AP — Germany and Belgium are certain to win seats on the UN Security Council after Israel dropped out of the race last month, but there will be one closely watched contest between Indonesia and the Maldives when the General Assembly votes Friday.
The Security Council has five permanent members — the United States, Russia, China, Britain and France — and 10 members elected by the 193-member General Assembly for two-year terms. Five countries are elected every year by secret ballot.
Winning a seat on the Security Council is a pinnacle of achievement for many countries because it gives them a strong voice in matters dealing with international peace and security ranging from conflicts in Syria, Yemen and South Sudan to the nuclear threat posed by North Korea and attacks by extremist groups such as the Islamic State and al-Qaeda.
Candidates for non-permanent seats are chosen by regional groups and the only contested race this year is for the Asia-Pacific group’s seat.
The Maldives, a small island nation that has never been on the UN’s most powerful body, is vying for a seat against Indonesia, the world’s largest Muslim country, which has served on the council three times.
The other regions have uncontested slates, and their candidates are virtually assured of victory for two-year terms starting January 1:
— Belgium and Germany, which have each served on the council five times, for the Western European and Others group of nations.
— South Africa, which has been on the council twice, for the Africa group.
— Dominican Republic, which has never served on the council, for the Latin America and Caribbean group.

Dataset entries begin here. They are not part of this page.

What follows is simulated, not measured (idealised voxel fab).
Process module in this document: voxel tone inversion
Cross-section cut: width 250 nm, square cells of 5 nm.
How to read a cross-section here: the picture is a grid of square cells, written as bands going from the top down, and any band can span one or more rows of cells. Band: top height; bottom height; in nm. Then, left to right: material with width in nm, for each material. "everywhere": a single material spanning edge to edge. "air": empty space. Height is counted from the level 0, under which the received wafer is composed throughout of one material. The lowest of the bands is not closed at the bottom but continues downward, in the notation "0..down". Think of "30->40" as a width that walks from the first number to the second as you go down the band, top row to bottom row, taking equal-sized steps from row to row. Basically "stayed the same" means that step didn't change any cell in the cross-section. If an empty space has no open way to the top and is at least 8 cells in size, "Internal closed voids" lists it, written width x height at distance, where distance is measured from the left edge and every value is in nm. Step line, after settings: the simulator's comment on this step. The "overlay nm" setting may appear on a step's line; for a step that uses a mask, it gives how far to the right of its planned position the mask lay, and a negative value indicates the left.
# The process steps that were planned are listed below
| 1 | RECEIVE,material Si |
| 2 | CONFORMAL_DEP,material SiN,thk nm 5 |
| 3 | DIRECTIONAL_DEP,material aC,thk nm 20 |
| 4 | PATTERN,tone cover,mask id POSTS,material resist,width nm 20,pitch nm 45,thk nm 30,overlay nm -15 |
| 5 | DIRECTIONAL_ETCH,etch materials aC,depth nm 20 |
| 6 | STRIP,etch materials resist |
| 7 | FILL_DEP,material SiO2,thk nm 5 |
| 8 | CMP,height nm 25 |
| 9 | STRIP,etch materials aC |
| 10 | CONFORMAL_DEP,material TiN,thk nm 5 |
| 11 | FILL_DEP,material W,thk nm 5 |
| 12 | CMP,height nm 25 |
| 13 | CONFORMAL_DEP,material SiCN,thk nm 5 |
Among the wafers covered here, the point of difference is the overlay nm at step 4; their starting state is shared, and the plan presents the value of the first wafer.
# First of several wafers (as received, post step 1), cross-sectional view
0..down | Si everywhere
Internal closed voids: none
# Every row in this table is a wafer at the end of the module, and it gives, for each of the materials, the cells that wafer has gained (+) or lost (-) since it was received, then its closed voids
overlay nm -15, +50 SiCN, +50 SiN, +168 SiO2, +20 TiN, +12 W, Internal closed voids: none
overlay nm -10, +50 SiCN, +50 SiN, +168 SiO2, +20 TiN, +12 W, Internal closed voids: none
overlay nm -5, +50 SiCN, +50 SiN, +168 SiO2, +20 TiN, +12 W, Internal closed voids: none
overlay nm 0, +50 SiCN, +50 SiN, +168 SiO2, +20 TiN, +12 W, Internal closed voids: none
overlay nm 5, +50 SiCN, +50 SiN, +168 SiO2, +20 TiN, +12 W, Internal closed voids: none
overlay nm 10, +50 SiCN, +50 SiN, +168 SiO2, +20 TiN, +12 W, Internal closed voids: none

Israel faced an uphill struggle in a three-way contest with Germany and Belgium for Western nations’ two seats and dropped out last month, saying it “decided to postpone its candidacy for a seat on the Security Council.”
Israel was not a member of any regional group until the late US ambassador Richard Holbrooke succeeded in 2000 in getting the Western European and Others regional group to invite Israel to be a temporary member, which later was extended indefinitely.